Robo Beekeeper Thinks Small to Mimic Collective Intelligence

Picture a swarm of robotic bees—hundreds, maybe even thousands of them—whirring their gauzy wings as they hover and dart away, sensing the world around them through tiny cameras no larger than the head on a Lincoln penny.

This is Néstor Pérez-Arancibia’s dream. A young scientist in the field of biomimetics, Pérez-Arancibia joined USC in 2013 as an assistant professor in USC Viterbi School of Engineering’s aerospace and mechanical engineering department. He lost no time launching his Autonomous Microrobotics Systems Laboratory to expand on work he began as a postdoc on Harvard’s RoboBees project, which aims to artificially mimic the collective behavior and intelligence of a bee colony for scientific benefit.

Pérez-Arancibia’s dream of a robotic swarm may sound far-fetched, but according to the Chilean researcher, “everything looks extremely good” to make his dream a reality.

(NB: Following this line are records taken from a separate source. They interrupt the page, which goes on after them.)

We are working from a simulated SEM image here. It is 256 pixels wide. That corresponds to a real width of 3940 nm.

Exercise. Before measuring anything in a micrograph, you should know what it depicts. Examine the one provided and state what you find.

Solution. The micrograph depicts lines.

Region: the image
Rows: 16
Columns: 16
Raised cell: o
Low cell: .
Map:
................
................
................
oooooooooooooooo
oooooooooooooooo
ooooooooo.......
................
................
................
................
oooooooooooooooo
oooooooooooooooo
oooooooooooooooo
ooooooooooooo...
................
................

He has already built a feather-light, 5-millimeter-long camera that delivers 96-by-96-pixel resolution. And he’s closing in on a completely new technology for powering his micro-robots.

The scale may be tiny, but the sheer ambition and difficulty of Pérez-Arancibia’s project are monumental.

“What living creatures do effortlessly, robots must be programmed to do artificially,” he explains. This leads to a long list of engineering problems ranging from the aerodynamics of insect hovering to flight control. For the bees to be fully autonomous, they also need to be smart. To that end, Pérez-Arancibia, whose expertise is in control algorithms, plans to collaborate with Alice Parker, a USC Viterbi computer engineering professor, to create a minuscule “artificial brain.”

Then there’s the challenge of designing an ultra-lightweight power supply.

“If the robot weighs 60 milligrams and you have a payload of 50 milligrams, how do you put power inside? That problem has not been solved yet,” he says. Working with USC Viterbi colleague and former astronaut Paul Ronney, Pérez-Arancibia devised a way to get the same robot to fly for two hours, he says—at least in theory.

Perhaps the most daunting hurdle for Pérez-Arancibia is fabrication. “When developing a flying robot on the scale of a common housefly, all hardware must be developed from scratch,” he says. Nothing can be purchased off the shelf, and every piece must be painstakingly assembled under a microscope.

“The scale and complexity of the mechanical features require new ways to design and prototype,” he says.

And remember, he wants to build a swarm.

“If you want a colony, then you need communication between the robotic bees,” Pérez-Arancibia says. That means designing a tiny circuit to support inflight data transmission.

Far from discouraged, Pérez-Arancibia is excited by the hurdles. In the world of science, he says, “the more problems you have, the better—because every problem leads to students getting PhDs and publishing papers.”

Fewer than a dozen researchers are currently working on robotic insects, but Pérez-Arancibia has one big advantage: He can use MOSIS, the Multi-Project Wafer Integrated Circuit Fabrication Service, which is operated by USC’s Information Sciences Institute.

“This is one of the great things about USC,” he says. “At Harvard, you would have to go to a private company and pay them $500,000 to fabricate a circuit. MOSIS will do it for free or, if not free, way cheaper than half a million dollars.”